The study of sacred truth is the Dominican’s primary preparation for preaching, but when obedience sends him into activities other than preaching, he is then committed to the study of every area of truth which will make his work for souls a success. The broadened apostolate of today places on the friar the obligation of studying and mastering any field of work into which he is sent. He must constantly study its material, master its techniques, learn its methods. Not only must Dominican pastors, teachers, writers, missionaries, retreat masters, or nursing sisters, remain up-to-date, mastering the advances in their special fields, but they must also never let their understanding of sacred doctrine become stale.
The busy priest might hold up his hands in dismay when considering these obligations, but remaining current is a matter of perseverance, rather than of extended and intense study. Many sisters and priests cannot find time for formal study, but they can keep their background-knowledge fresh and meaningful by an intelligent choice of books for daily spiritual reading, or, if they are engaged in teaching or other specialized works, by attention to recent bibliography and to technical journals of their field. Even the busiest Dominican, with a continual round from dawn to midnight: with classes to teach, lessons to prepare, papers to correct, or with Masses to celebrate, funerals to conduct, instructions to give, marriages to arrange, sick calls to make, as well as prayers to say, can with a minimum of two or three hours a week read a considerable number of sound theological or spiritual works during a year. Refectory reading, a traditional practice of monastic life, adds a welcome supplement to this basic diet of reading. Constant reading not only keeps the friar’s own inner life vigorous but refreshes his knowledge and gives him a steady increase of material for his work in the pulpit and confessional.
Study and Contemplation
The most representative and saintly members of the Order, even its speculative theologians, have combined study and contemplation. St. Albert the Great outlined the contemplative approach to theology in his commentary on the De mystica theologia of Dionysius: “The method for one who teaches things divine is to gain by grace the truth of the divine doctrine he must hand on to others, because in every theological undertaking one ought to start with prayer.”
William of Tocco, the first biographer of St. Thomas, writes: “The entire life of Thomas was spent in prayer and contemplation, in writing, dictating, lecturing, preaching, or disputing.”

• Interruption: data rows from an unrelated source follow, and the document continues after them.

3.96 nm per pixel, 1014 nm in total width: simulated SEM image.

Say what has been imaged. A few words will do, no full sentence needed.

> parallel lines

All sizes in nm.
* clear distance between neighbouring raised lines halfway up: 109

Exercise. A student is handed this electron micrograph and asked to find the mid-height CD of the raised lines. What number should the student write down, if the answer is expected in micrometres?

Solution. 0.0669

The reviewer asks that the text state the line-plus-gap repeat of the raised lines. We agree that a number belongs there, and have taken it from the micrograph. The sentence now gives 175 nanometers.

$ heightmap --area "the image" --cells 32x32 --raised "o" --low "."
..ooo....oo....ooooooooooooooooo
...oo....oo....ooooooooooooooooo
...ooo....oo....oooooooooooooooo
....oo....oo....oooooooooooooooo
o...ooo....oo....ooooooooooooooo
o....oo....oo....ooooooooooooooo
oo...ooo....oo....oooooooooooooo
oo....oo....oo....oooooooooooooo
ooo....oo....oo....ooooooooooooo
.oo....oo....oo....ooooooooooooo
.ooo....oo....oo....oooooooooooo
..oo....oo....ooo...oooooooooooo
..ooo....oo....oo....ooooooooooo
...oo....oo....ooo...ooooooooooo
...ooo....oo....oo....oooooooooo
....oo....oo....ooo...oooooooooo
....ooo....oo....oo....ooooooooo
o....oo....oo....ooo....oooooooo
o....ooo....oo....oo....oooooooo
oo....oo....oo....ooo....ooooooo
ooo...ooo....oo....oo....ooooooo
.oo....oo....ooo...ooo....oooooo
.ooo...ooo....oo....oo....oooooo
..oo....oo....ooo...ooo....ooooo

Père Marie Joseph Lagrange, the Order’s great biblical scholar, gave solid proof in his own life that the intimate bond between saintliness and learning, which distinguished Albert and Thomas, is still found in the modern Order. The remarks of a reviewer of Père Braun’s, The Work of Père Lagrange, are most pertinent: “The most persistent impression that haunts the reader of this entire volume is that Père Braun intended to depict the lineaments of Lagrange the scholar, and wound up with the profile of a saint.” We stop wondering why this should be so when we read the spiritual testament of this humble priest, found among his papers after his death in 1938:
I declare before God that it is my intention to die in the Holy Catholic Church to which I have always belonged with my whole heart and soul since the day of my baptism, and to die there faithful to my vows of poverty, chastity, and obedience, in the Order of St. Dominic. To that end, I commend myself to my good Savior Jesus, and to the prayers of his most holy Mother who has always been so good to me. I declare also most expressly that I submit to the judgment of the Apostolic See all that I have written. I believe that I can add that I have always had the intention, in all my studies, of contributing to the good, and by that I mean to the reign of Jesus Christ, to the honor of the Church, to the welfare souls.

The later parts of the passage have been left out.